Cade Belisle/Daily Collegian

“We really try to make sure that we’re not taking things too seriously,” said senior Sarah Lenau, leader of the 21-person tenor saxophone section. “We still want to make sure we are having fun because that’s what the band is about.”

Section leaders of the UMMB are in charge of a variety of duties, ranging from preparing and delegating parts of practice, organizing warm-ups, supervising the band members and just maintaining a good vibe throughout rehearsal.

“As the season goes along, people just get more tired and they have a lot more schoolwork to do. Finals are coming up and they get really worried,” said senior Andrew deMelo, leader of the 45-member clarinet section. “So most of what I try to do is keep the energy up.”

In order to maintain this positive energy, band leaders also make sure that all their section members bond, both during and outside of practice.

“One of the great things about this band is how it’s so student-run,” said senior Ian Wudyka, leader of the 35-member drum line. “So it’s pretty much impossible not to talk and meet all of your section.”

“It kind of amazes me how well my section gets along. We have dinner pretty much every night, hang out all the time,” added deMelo. “And it’s rarely me who plans this stuff. It’s mostly the kids in the section, because they’re so close with everyone else in the section.”

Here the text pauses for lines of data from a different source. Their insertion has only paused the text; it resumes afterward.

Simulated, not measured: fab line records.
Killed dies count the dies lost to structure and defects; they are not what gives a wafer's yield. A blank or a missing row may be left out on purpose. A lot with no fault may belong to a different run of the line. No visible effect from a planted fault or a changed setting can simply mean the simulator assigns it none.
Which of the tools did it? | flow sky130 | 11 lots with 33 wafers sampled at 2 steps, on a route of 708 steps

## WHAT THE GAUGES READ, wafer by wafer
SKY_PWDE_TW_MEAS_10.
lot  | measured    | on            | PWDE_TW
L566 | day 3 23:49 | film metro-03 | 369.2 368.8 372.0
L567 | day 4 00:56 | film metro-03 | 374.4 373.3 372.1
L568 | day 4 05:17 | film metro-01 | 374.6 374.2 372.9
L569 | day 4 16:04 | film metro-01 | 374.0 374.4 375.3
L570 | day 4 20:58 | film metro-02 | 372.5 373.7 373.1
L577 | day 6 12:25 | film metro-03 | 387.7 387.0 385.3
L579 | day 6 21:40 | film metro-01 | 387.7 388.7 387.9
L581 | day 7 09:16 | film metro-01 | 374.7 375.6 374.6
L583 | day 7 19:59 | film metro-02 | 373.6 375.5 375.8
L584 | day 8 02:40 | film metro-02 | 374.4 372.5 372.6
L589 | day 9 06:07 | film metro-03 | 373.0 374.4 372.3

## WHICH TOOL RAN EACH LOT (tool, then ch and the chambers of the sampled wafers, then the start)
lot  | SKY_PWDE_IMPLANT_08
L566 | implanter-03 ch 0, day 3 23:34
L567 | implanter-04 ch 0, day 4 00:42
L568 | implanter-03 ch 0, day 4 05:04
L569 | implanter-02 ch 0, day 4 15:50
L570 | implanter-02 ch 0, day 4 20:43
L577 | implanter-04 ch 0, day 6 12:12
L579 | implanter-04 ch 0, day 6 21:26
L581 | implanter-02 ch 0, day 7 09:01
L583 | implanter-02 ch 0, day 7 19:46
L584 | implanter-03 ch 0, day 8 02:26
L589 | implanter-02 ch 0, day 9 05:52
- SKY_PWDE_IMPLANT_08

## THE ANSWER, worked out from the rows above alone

But being a leader is not without its challenges.

“I think one of the challenges is that you have to deal with so many personalities,” said Lenau. “Trying to get 21 people on the same page—at the same time, when it’s cold, when it’s windy, when they don’t want to be there, when they’re tired—is really hard.”

“It’s tough to motivate people to make band (a part of) their life for the whole semester, even when they have tests to take, studying, class, trying to find a job,” added Wudyka. “As a leader, we’re kind of in the mindset that band is the afternoon activity every single day. It’s tough to motivate everyone to be on that same page.”

And as the day that the band will head to New York City to participate in the Macy’s Thanksgiving Day Parade approaches, the section leaders are tasked with preparing students for their televised performance.

“The Macy’s drill has been really difficult. It’s really hard when you confine 400 people to such a small space,” said Lenau. “Trying to keep people engaged is the hard part for us.”

“Usually at this point in the season, we are done. Our brains are shut off; we are focused on finals,” added junior Julia Cardillo, who leads the 29-member color guard section.

Despite their experience and positions of authority in the band, the section leaders admitted that some of them are nervous for their televised appearance.

“We’ve been (practicing) on the field. … Who knows what sorts of things are going to be in our way,” Wudyka said.

“With color guard, there are so many unknown factors that could affect your performance,” Cardillo added. “What if I’m in the front row and I drop my flag?”

But despite all the nerves and extra work required for their performance at Macy’s, section leaders also hope that band members take this time to unwind and enjoy New York City before the parade.

“Everything we do is so structured all the time,” Cardillo said. “So it’s really nice to get away with everyone.”

“I’m just going to encourage my section to enjoy their time,” Lenau said. “We have free time, which we never have. We’re staying in a hotel, which we never do. So they should definitely take advantage and hang out with as many people as they can and go experience as many things as they possibly can.”

And as the leaders march alongside their fellow band members on Thanksgiving, they all hope that the people lining the streets of New York City and those watching from home will have a new appreciation for those who devote their time and effort to being a part of the band.

“I came from a high school where being in band wasn’t exactly the coolest thing to do. But here, when you tell people you’re in the band, they’re like, ‘That’s so awesome,’” Lenau said. “I hope that’s what people take away: That being in band is awesome.”